Sunday, May 20, 2012

"The one tool that has been shown to work"

From the New York Times:  "Making schools work":

"AMID the  ceaseless and cacophonous debates about how to close the achievement gap, we’ve turned away from one tool that has been shown to work: school desegregation."


Anonymous said...

As a teacher who has taught in all black schools, mostly white schools and totally integrated schools, I have to agree. I saw my colleagues take students who had all the the same socital issues, health issues etc. andf if they were in our integrated school for a couple of years, but the end of 5th grade they were at least at grade level. Also, I saw the students who needed outside services were more likely to get those services. When it came to technology, all were starting at square one, cause most kindergarteners cant read, so they all assumed they could learn equally well, and they did. One of the things that right-sizing did was making more kids go to segregated schools, or tipping the balance and having more needy kids in the same school. This administation has absolutely NO regard for maintaining integration in Pittsburgh.

Mark Rauterkus said...

Nice read. Fantastic comments too.

---- snip ----

And, by the way, over 70% of the New York City Public School system are minority students. How integrated can NYC schools get even if we wanted them more integrated?

--- snip ---

This same issue is pressing on Pittsburgh too. The key of integration (as per author) becomes impossible if too many have voted with their feet and departed the entire district.

Hence, the need is to retain, as well as rebuild a dynamic, diverse city that has a population where the key could be used.

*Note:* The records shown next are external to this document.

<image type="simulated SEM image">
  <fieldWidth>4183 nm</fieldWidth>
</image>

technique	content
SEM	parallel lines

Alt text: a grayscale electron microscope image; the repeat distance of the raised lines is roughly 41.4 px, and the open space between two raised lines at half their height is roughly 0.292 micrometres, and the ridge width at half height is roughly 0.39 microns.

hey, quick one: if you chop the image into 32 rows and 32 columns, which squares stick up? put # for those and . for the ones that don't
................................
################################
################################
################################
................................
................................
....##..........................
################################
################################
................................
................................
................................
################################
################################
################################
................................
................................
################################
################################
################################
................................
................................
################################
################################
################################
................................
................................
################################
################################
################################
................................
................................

Plus, another element to integration is after school opportunities. The city kids get to start some play with some scool teams in the WPIAL. It is a stretch, but a value and a reason to stay for some.

Anonymous said...

I liked the article (and its reliance on reality, rather than the fantasies promoted by most "reformers).

The comments section was a little odd -- some of them didn't seem to read it very carefully before registering their complaints!

For instance, being 70% minority does NOT mean that a district has integrated schools. NYC has plenty of all black schools, all hispanic schools, etc. It's at the school level that it's important.

Anonymous said...

I am NOT sports minded but I agree Mark-- I have seend that city kids need to see there are other places-- and surprisingly-- some of my suburban friends were very impressed with the facilities etc in the city. This is why I keep saying there has to be comprehensive middle schools-- those athletic directors kept kids in school and INTO school at the age where many were looking to the street life. Keep fighting for strong athletics- it will help

Mark Rauterkus said...

Yes, it is the middle years sports programs that are getting closer and closer to the axe. That is also true in suburban school settings as well.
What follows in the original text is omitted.